Today is the morning of my year 2 sem 1 psychology exams. For me, this is a very big deal. Hoping to get into the most competitive post-grad in the country, I know that if I let myself down now it will be a huge fuck up for the Ivy that exists every day going forward. It's the equivalent to fucking up every day for the rest of my life - and I am alright with that. Personally I don't think that actually fucking up is what matters half as much as what I do with that. It will be fine to fuck up every day, so long as I handle it properly. Regardless, this cognition may be the root of a lot of the emotions I feel.

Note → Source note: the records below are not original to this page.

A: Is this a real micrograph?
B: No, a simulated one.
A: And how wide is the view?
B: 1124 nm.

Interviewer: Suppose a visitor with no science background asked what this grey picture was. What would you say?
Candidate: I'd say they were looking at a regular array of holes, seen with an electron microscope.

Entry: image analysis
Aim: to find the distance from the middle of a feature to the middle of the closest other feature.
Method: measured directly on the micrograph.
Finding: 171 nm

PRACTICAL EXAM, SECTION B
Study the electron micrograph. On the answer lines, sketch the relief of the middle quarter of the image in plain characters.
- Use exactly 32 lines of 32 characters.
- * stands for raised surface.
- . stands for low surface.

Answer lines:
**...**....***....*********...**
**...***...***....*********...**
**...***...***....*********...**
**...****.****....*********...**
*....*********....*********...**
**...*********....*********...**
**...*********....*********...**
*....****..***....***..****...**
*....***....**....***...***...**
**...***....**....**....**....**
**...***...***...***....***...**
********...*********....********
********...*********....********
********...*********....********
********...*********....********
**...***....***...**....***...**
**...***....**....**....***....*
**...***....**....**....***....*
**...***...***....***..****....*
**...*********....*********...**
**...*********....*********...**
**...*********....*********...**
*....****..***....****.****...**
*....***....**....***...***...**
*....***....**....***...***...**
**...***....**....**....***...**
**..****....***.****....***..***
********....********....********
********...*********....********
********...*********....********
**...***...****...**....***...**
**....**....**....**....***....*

The thing is that while I feel a lot of varying emotions, none of them are particularly salient. There isn't one specific way I feel, but there are a lot of ways I would like to feel. I wish I could be more angry at the thousands of pretentious nepo babies I'm competing with, or at this bullshit system that has created an environment of gentrified psychology. I wish I could say this is the penultimate day of my destiny or something, but I know that no matter the outcome, psychology will always be how I approach the world and ultimately the tool I want to use to change it. I will always be able to teach myself, and I will always believe that no good knowledge can be created in secrecy or 'exclusivity' - anything good will permeate and be built on a foundation of accessibility. If anything is truly 'allat' then how is it so narrow and inaccessible?
This so far is abstract and not tangible at all. I suppose that’s how I feel. While I love psychology and everything I'm learning, maybe all my studying has separated the course content from my love after a certain point. I am indeed writing this now to make sure I go into the exam understanding the weight of what's going to happen today. This semester, I have continued to try to help my whole cohort, despite how much I decry that I 'hate all psychology students' and hate MUPA. I do hate MUPA. So, so much. TLDR: Melbourne University Psychology Association: they are the main source of my gentrification anxiety over psychology. If you can afford to go to this University and be in the upper social class, I don't see why you should be the primary beneficiary of the fruits of psychology's labour. The one field of science that is trying to attend to the needs of the poor? Homeless? Mentally ill? Oppressed? Yeah that's alright, we can focus on 'productivity' and LinkedIn culture.
This is a grave source of my passion. I must do well today and get 90% on my exam in order to spiritually and metaphorically fucking kill all the rich kid nepobabies. But Ivy, why do you give out your free anki decks and actively participate in Peerwise so much if you want them all to suffer?
1. Superiority complex
2. I like being glazed
3. That's not the point
I want equitable, free dissemination of information and education. Not for them to suffer. I didn't get to Peerwise maxx as hard this semester but I had a few questions altogether and the most followers - so I hope I helped at least one person. And people seemed grateful for my flashcards. Plus I was at work and picked up some volunteering so I didn't have as much time. I'm glad. I look forward to our continued culture as a cohort that revolves around peer review and self-expression (I'm so proud of everyone). The opportunity to contribute to such a community is more important than being #1 on the reputation leaderboard, and I think the following semesters studying psychology will have ample silver linings like this one. Aside from this, I hope to start a club next semester. The only road bump is getting permission to have a charity Bakesale stall on campus, but I'm sure if I throw enough money at someone I'll be allowed to.
With all of my ambitions and gratitude, I move closer to my exams with a primary emotion of confusion. I would expect it to be more out there - but instead I know that there is only one outcome of today. I just pick the right answer. There are only 4. I have been studying nearly every day for a month now. Surely, I just pick the right answer.